Prediction Explanations on small data¶
The described workaround is intended for users who are very familiar with the partitioning methods used in DataRobot modeling. Be certain you understand the implications of the changes and their impact on resulting models.
Can I get Prediction Explanations for a small dataset?
For small datasets, specifically those with validation subsets less than 100 rows, we cannot run XEMP Prediction Explanations. (I assume that's true for SHAP also, but I haven't confirmed). Is there a common workaround for this? I was considering just doubling or tripling the dataset by creating duplicates, but not sure if others have used slicker approaches.
It’s not true for SHAP, actually. No minimum row count there. 🤠
I feel like I’ve seen workarounds described in
#data-science or somewhere... One thing you can do is adjust the partitioning ratios to ensure 100 rows land in Validation. There might be other tricks too.
Right, that second idea makes sense, but you'd need probably > 200 rows. The user has a dataset with 86 rows.

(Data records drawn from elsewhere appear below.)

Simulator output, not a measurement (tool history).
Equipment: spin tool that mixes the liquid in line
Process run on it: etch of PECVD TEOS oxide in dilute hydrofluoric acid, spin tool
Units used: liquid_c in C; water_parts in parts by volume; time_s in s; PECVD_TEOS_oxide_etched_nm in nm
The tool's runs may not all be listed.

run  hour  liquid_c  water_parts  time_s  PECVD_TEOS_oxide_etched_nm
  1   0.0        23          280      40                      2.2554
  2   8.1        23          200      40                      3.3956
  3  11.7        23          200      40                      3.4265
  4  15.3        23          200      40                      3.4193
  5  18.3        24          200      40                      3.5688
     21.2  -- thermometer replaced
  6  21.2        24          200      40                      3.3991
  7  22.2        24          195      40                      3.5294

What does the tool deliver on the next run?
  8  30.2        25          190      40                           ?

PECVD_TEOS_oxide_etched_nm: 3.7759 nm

I just don't want to have to eighty-six their use case. 🥁
OK, no dice there. 🎲
I’d want to be really careful with duplicates, but this MIGHT finesse the issues:
Train on your actual dataset, do “Training Predictions”, and carefully note the partitions for all rows.
Supplement the dataset with copied rows, and add a partition columns such that all original rows go in the same partitions as before, and all copied rows go in the Validation fold. I guess you probably want to leave the holdout the same.
Start a new project, select User CV, and train the model. Probably do Training Predictions again and make sure the original rows kept the same prediction values.
You should be able to run XEMP now.
I think (fingers crossed) that this would result in the same trained model, but you will have faked out XEMP. However, Validation scores for the modified model would be highly suspect. XEMP explanations would probably be OK, as long as you ensure the copied data didn’t appreciably change the distributions of any features in the Validation set.
I think if you scrupulously kept the Holdout rows the same, and the Holdout scores match in the two models, that is a sign of success.
Right, so if I ran Autopilot again, it would do unreasonably well on that Validation set, but if I just train the same blueprint from the original Autopilot, that would be fine.
Yes. Autopilot would probably run a different sequence of blueprints because the Leaderboard order would be wacky and the winning blueprint would quite likely be different.
It almost goes without saying, but this is more suspect the earlier you do it in the model selection process. If you’re doing a deep dive on a model you’ve almost locked in on, that’s one thing, but if you’re still choosing among many options, it’s a different situation.
Brilliant, thank you!